Flexible string representation, unicode, typography, ...

Thu Aug 30 12:27:04 EDT 2012

On Thu, Aug 30, 2012 at 2:51 AM,  <wxjmfauth at gmail.com> wrote:
> But as soon as you introduce artificially a "latin-1"
> bottleneck, all this machinery just become useless.

How is this a bottleneck?  If you removed the Latin-1 encoding
altogether and limited the flexible representation to just UCS-2 /
UCS-4, I doubt very much that you would see any significant speed
gains. The flexibility is the part that makes string creation slower,
not the Latin-1 option in particular.

> This flexible representation is working absurdly.
> It optimizes the characters you are not using (in one
> sense), it defaults to a non optimized form for the
> characters you wish to use.

I'm sure that if you wanted to you could patch Python to use Latin-9
instead.  Just be prepared for it to be slower than UCS-2, since it
would mean having to encode the code points rather than merely
truncating them.

> Pick up a random text and see the probability this
> text match the most optimized case 1 char / 1 byte,
> practically never.

Pick up a random text and see that this text matches the next most
optimized case, 1 char / 2 bytes: practically always.

> If a user will use exclusively latin-1, she/he is  better
> served by using a dedicated tool for "latin-1"

Speaker as a user who almost exclusively uses Latin-1, I strongly
disagree.  What you're describing is Python 2.x.  The user is always
almost better served by not having to worry about the full extent of
the character set their program might use.  That's why we moved to
Unicode strings in Python 3 in the first place.

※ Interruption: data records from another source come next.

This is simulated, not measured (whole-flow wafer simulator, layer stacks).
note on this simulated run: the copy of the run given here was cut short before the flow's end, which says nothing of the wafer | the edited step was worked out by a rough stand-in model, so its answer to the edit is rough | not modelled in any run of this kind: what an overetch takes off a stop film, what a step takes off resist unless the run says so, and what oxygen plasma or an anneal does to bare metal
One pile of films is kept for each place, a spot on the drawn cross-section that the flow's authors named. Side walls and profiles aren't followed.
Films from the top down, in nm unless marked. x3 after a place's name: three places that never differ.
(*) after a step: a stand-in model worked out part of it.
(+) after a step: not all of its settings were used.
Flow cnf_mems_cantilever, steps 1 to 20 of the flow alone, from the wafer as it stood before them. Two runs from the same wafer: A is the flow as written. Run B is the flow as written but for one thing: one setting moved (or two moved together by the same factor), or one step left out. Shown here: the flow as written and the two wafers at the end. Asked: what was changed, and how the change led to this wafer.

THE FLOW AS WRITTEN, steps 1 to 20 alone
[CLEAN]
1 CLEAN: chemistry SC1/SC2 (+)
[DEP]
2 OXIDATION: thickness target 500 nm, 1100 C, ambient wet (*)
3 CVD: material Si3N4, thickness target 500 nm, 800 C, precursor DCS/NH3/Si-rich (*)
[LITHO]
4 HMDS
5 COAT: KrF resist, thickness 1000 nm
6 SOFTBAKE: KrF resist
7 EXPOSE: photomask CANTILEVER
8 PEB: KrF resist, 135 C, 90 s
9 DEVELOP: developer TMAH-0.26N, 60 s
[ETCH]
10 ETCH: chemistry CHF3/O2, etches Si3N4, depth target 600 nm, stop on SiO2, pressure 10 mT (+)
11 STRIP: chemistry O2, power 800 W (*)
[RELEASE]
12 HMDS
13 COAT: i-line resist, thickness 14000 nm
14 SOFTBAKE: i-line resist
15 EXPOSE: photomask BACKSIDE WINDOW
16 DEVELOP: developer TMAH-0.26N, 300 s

> If a user will comfortably work with Unicode, she/he is
> better served by using one of this tools which is using
> properly one of the available Unicode schemes.
>
> In a funny way, this is what Python was doing and it
> performs better!

Seriously, please show us just one *real world* benchmark in which
Python 3.3 performs demonstrably worse than Python 3.2.  All you've
shown so far is this one microbenchmark of string creation that is
utterly irrelevant to actual programs.